A particular worry revolving the lack of beds is the effect it will have within rural-based universities and Technical and Vocational Education and Training (TVET) colleges.

The shocking revelation came during the Minister's annual speech regarding the tertiary education sector's state of readiness before institutions of higher learning reopen for the academic year. 

To address the problem of the beds shortage, the Department of Higher Education and Training (DHET) and its entity, the National Student Financial Aid Scheme (NSFAS), will "employ the allocated budget for infrastructure and student accommodation to partner with investors and property developers, to stimulate the rapid construction of university residences in a manner that will enable the state to eventually own and control these assets", stated the Minister.

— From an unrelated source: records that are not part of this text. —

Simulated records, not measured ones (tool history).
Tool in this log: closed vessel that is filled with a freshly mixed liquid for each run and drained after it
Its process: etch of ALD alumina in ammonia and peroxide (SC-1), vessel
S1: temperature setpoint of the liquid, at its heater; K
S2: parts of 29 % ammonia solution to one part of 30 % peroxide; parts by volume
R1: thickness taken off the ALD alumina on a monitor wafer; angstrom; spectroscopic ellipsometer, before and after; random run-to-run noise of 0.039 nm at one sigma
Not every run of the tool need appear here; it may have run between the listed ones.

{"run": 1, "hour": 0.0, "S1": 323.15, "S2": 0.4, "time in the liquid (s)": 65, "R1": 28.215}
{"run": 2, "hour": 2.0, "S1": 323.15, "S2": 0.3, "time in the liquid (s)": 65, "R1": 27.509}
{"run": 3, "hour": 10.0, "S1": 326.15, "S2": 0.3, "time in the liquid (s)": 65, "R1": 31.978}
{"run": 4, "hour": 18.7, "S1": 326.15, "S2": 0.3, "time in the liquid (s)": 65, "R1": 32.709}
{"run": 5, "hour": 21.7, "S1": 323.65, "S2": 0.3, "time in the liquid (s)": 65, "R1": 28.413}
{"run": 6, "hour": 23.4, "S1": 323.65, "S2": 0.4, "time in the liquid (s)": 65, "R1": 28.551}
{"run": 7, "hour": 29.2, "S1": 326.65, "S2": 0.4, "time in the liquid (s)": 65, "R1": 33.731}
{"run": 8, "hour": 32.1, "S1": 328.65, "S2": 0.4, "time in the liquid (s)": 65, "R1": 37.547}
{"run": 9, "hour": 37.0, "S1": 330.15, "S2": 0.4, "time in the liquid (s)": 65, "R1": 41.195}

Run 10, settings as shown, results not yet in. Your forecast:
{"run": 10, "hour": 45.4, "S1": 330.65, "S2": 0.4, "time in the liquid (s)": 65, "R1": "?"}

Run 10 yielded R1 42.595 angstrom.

Student accommodation has been a long-standing issue within the higher education sector.

A multitude of complaints have been received over the years, including the struggle to secure accommodation in the first place due to overcrowded spaces, accommodation that is not within close enough range to a university or college's campus, poor infrastructure of the accommodation facilities, and the compromised safety on and off campuses. 

The shortage of decent student accommodation leaves students to pay the price, by exposing them to immense vulnerabilities, such as serious crimes and Gender-Based Violence (GBV).

The gloomy conditions students find themselves living in have made their university experience unbearable; conditions they have been living in for most of their study period. The students have said that not only was their accommodation uncomfortable, but it has also affected their ability to study.

Nzimande added that while NSFAS processes are still underway, all institutions will apply their own existing processes when it comes to allocating student accommodation; this includes both universities and TVET colleges.

The new reforms by NSFAS, will not apply in this current registration period. NSFAS will give institutions three months’ notice prior to the implementation of the new accommodation dispensation.

NSFAS has opened the new student accommodation portal on 9 December, 2022 and 44 Accreditation Agents were appointed to start with the accreditation of accommodation.

Since the opening of the portal, there have been 1120 accommodation providers that have applied on the site, with 574 272 beds listed. Nzimande has urged institutions and private accomodation providers to continue to apply for accreditation in the NSFAS-portal.